Lionsgate’s adaptation of Suzanne Collins’ best-selling novel, set in a dystopian future where children are forced to fight to the death, defied the sunshine to record a $14,629 (£9,570) average from its 512 locations. Its debut was also almost double the original Twilight’s $4.0m (£2.5m) opening and is the distributor’s best ever opening in the UK. Bend It Like Beckham ranks as Lionsgate’s strongest performance overall in the UK at $18.3m (£11.6m), a total easily achievable for The Hunger Games.

Commenting on its excellent opening, Zygi Kamasa, co-founder and chief executive of Lionsgate UK, said: “We’re really delighted. It’s a huge opening for the first in a franchise. We’ve done a lot of work with the book publishers Scholastic because it’s not had the huge book sales that it’s had in the US. The US sold around 24m copies which is about one in five homes. The first Hunger Games book [in the UK] has sold 275,000 units, that’s only 1% of the number of homes in the UK so it’s not that many compared to the amount in the US.

“It’s also 20% less than the first Twilight [book] sold before the first Twilight came out and that movie opened on £2.5m and we’ve almost doubled that even though we sold less books. So what’s great is we’ve managed to translate across more than just the core fanbase.”

Kamasa believes a “small percentage” of its box office was lost because of the weather but thinks that the upcoming easter school holidays will make it up and also envisages a £1m-£1.5m week as adults go to see it based on its strong critical acclaim and positive word-of-mouth.

“There will be a lot of adults who won’t have gone on the weekend and will be interested in seeing it based on the critical reaction. It’s very rare for a big blockbuster to get so widely approved by the critics. There’s a lot of people who look at that and go ‘oh, I didn’t expect it to be so good’ and they don’t come out first weekend,” added Kamasa.

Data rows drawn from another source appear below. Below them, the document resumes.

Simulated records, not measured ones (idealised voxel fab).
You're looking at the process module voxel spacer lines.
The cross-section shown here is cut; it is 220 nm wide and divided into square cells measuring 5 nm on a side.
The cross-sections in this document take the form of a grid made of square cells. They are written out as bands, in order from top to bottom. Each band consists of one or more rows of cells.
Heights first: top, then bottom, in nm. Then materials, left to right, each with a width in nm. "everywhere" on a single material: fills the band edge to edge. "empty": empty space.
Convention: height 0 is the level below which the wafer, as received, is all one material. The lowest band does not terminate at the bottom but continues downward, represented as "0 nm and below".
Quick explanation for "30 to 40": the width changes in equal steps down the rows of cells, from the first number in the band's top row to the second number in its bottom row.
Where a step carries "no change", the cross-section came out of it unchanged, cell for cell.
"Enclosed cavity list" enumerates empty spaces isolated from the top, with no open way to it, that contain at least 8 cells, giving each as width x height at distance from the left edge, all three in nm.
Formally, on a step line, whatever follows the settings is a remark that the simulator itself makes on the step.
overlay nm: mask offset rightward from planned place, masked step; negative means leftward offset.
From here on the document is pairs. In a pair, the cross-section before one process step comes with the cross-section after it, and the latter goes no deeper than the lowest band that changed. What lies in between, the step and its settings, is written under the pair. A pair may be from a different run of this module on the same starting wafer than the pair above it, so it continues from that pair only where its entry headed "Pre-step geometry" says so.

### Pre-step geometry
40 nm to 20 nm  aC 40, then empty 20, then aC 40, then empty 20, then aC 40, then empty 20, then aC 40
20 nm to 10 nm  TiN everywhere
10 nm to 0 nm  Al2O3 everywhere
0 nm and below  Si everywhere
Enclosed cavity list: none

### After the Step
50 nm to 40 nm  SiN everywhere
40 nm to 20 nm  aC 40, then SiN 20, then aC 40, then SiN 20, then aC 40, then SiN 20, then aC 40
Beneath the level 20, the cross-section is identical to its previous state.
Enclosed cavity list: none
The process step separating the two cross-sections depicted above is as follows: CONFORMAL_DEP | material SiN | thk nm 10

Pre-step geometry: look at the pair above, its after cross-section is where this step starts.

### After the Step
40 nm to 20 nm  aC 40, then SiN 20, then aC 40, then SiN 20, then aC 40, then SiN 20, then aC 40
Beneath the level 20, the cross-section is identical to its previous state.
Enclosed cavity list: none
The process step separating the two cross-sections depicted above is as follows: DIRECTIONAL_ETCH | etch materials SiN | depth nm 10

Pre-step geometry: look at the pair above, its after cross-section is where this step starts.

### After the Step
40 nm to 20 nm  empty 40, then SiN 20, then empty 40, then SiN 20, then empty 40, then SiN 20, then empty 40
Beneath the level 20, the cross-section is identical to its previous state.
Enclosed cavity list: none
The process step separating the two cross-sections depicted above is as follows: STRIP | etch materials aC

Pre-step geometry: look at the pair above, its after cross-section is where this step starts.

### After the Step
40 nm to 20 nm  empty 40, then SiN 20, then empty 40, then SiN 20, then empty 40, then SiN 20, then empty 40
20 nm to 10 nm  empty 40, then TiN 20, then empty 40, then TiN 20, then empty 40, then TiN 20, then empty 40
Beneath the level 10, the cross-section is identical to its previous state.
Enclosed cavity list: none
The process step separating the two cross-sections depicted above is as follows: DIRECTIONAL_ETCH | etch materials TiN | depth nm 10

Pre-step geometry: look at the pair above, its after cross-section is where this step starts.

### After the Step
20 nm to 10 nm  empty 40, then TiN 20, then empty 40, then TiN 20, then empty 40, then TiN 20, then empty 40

21 Jump Street held firm in The Hunger Games’ wake, falling just 21% in its second week to remain second. Sony’s comedy grossed $2.0m (£1.2m) to stand at $6.4m (£4.0m) after ten days in play.

Fox’s The Best Exotic Marigold Hotel was also immovable in third after taking a further $1.4m (£886,708) from its 470 locations. The comedy-drama has accumulated a superb $24.9m (£15.8m) to date which so far ranks it as the fifth best performance this year in the UK.

Falling three places to fourth was Paramount’s The Devil Inside. The found footage horror scared its way to $1.2m (£758,370) from 388 sites in its second week for a solid $5.8m (£3.7m).

Rounding off the top five for a second week in a row was Fox’s We Bought A Zoo which grossed $720,393 (£455,286) to stand at $2.6m (£1.7m).

Momentum’s Act Of Valour, which has made $65.9m in the US and stars real-life Navy SEALs, made $413,810 (£260,885) to open in eighth.

This week sees saturation releases for Sony’s The Pirates! In An Adventure With Scientists (opening March 28), Vertigo’s StreetDance 2 and Warner Bros.’ Wrath Of The Titans.